Creating and continually reinforcing a team identity

Committing to work with others to achieve a common goal encourages people to overcome problems they may encounter along the way. The following tips can help clarify your team’s purpose and encourage team members to support one another as you work together to achieve it:
  • Clarify team vision and working relationships. As soon as you have a team, work with the team members to develop a project mission that members can understand and support. Give people an opportunity to become familiar with each other’s work style.
  • Define team procedures. Encourage your team to develop its own work procedures instead of allowing people to use the approaches of their respective functional groups.
  • Clearly define each team member’s roles and responsibilities on the project tasks he’ll be performing. You also should include any authority that team members can use in the performance of their assigned tasks.
  • Clarify each person’s authority. Team members may have to represent their functional areas when making project decisions. Clarify each team member’s level of independent authority to make such decisions and determine who outside the team can make any decisions that are beyond the purview of the team member.
  • Be aware of and attend to your team’s functioning. Help people establish comfortable and productive interpersonal relationships. Continue to support these relationships throughout your project.
  • Reinforce the overall project goals and the dependence of team members on one another. As the project manager, you must continually remind team members of the overarching project goals and focus their attention on how they influence and affect each other’s work.

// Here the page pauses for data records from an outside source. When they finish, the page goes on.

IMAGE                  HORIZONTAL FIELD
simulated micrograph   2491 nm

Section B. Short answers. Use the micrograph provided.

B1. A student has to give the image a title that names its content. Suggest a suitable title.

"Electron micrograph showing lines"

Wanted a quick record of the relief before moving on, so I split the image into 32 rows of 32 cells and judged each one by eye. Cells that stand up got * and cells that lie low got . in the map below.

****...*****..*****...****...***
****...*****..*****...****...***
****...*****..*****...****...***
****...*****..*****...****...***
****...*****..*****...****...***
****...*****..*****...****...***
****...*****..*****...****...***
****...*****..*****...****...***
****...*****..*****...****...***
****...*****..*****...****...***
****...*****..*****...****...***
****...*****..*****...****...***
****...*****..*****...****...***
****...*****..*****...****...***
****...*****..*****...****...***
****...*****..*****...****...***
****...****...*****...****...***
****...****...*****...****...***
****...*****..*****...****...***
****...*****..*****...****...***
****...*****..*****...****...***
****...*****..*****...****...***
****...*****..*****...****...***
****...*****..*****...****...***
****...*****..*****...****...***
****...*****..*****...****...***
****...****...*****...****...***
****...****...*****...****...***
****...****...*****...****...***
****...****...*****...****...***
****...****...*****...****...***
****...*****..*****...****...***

Getting team-member commitment

Team members typically have little or no authority over each other in a matrix environment. Therefore, they perform their project assignments because they choose to, not because they have to. Work with people initially and throughout your project to encourage them to commit to your project’s goals.

Eliciting support from other people in the environment

The project manager’s authority over team members is frequently limited; for the most part, you must rely on suggestion, encouragement, and persuasion to help team members address issues and accomplish their assignments. Therefore, you have to identify and establish relationships with others who can help you deal with situations that you’re unable to resolve yourself. Here’s how:
  • Get a champion. Because you most likely don’t have authority over all the people who affect the chances for your project’s success, get an ally who does have that authority — and do so as soon as possible. This project champion can help resolve team members’ schedule and interpersonal conflicts and raise your project’s visibility in the organization.
  • Ask for and acknowledge the support of your team members’ functional managers. By thanking functional managers for supporting their staff and allowing the staff to honor their project commitments, you’re encouraging those managers to provide similar support for you and others in the future.
  • Work closely with your project’s executive sponsor. Make sure you know the role and responsibilities of the project executive sponsor.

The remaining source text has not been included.